Draft of a letter probably related to Item 1161

Gentlemen:

Please let me give you my hearty endorsement of the first five paragraphs of your letter of December 31.

Henry George was an apostle of liberty in thought as well as in deed; — the unbound mind before the unbound man. He left us a sovereign prescription: Abolish all taxation save that on rent. This is his practical precept. How shall the world be persuaded to its acceptance?

We must clothe it in garments of living light pertinent to the visions and the conditions of today. To do otherwise is not to honor the man but to betray his trust.

As the babe must leave the womb to grow, the child the bosom to walk alone, so must the child of his dream of peace go forth in its own strength, no longer weakened by the hopes and fears of our cherishing arms. The earnest of our faith should be its fearlessness.

The basic principle of Henry George is the principle of exchange — that just as all sound business is the trading of service for service, of value for value, so must the public seizing of private property be discontinued and the rent that is paid for public services and advantages be applied to meet all the costs of supplying these.

To make practical application of this principle, Henry George proposed, To abolish all taxation save that on rent or land value. On this all Georgists agree. Their differences are not on what the principle is, nor on how Henry George would apply it, but in the kind of arguments they advance in justification of the principle.

This is because there are two opposite and contrary modes of approaching it. One is by feeling; the other is by thought. The one is moral, reformatory, retributive; the other is mental, scientific and evolutionary. One is reaction against the evil and ugliness that disintegrates the world; the other is pursuit of the beauty that unites the world and under which it moves forward to all things that are attained. Henry George reflected both of these views.
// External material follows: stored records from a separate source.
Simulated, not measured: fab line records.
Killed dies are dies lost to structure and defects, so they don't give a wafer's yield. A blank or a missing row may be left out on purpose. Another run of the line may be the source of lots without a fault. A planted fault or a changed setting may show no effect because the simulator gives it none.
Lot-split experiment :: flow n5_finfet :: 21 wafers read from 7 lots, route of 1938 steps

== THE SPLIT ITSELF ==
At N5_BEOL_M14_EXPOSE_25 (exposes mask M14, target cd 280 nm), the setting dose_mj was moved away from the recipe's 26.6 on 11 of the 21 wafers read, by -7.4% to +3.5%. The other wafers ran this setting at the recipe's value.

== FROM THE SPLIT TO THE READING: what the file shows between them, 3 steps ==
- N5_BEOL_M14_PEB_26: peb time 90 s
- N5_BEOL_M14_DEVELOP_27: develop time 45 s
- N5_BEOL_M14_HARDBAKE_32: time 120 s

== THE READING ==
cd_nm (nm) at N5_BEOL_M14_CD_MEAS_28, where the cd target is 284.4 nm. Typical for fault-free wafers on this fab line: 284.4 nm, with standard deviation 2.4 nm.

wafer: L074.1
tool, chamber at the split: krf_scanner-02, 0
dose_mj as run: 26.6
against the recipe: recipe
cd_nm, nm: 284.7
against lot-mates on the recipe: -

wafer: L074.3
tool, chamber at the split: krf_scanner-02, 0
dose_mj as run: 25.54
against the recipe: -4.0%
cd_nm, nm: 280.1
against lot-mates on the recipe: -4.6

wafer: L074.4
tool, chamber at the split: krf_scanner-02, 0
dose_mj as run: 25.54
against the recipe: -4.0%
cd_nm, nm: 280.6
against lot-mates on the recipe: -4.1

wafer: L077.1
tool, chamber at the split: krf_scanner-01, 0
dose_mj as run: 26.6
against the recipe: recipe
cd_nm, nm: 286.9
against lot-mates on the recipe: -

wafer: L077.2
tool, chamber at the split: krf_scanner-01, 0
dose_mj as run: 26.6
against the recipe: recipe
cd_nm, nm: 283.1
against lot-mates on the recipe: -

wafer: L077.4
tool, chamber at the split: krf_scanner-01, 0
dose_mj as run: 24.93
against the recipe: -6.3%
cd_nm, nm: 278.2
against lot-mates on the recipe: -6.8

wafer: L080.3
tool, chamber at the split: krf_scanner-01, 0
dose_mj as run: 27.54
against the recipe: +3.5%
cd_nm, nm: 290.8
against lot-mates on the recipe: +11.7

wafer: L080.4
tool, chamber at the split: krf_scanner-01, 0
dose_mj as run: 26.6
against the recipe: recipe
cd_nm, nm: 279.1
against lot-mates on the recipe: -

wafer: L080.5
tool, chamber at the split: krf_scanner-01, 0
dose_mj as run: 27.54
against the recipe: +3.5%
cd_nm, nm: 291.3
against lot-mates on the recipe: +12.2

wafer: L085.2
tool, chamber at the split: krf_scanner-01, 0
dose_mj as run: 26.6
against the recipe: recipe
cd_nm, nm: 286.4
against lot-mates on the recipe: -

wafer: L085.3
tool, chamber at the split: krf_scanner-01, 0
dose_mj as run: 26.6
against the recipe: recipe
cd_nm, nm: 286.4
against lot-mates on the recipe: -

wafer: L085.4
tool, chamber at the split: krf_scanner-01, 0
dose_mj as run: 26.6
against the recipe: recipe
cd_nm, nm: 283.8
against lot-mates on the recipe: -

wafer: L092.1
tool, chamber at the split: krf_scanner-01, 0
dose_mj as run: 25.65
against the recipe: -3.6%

Now it happens that many of us (from our animal origin) have more feeling for transitory evil and pain than we have for the beauty that alone is the strength and permanence of life. They it is who, mistaking it for evil, would attack and destroy even the permanent in life. Thus beauty stifles in the dust of conflict and on a thousand crosses bleeds.

Many of us have become enamoured of arguments that are moralistic and retributive and therefore destructive — that contemplate the destruction of values and institutions, rather than their perfection and their fulfillment. In this we honor Henry George more as avenger than as liberator of men.

It is not in the fervor of moral indignation and destructive emotions, but in the light of knowledge and science that freedom is gained. The sound principle of Henry George should be maintained by the strongest and clearest of the arguments that he advanced; and if his better arguments can be extended to higher and firmer ground in support of his principle and thus bring it into higher and wider circles of acceptance and adherency, this will be enterprise of the highest loyalty to the great leader and one that his living spirit would most deeply commend.

There are grounds for hope that the great positive and creative proposal of Henry George may yet shine in the full light of its pure constructiveness. Those of us who have been searching for its full truth and beauty should try to learn from each other and let others learn from us, if they will.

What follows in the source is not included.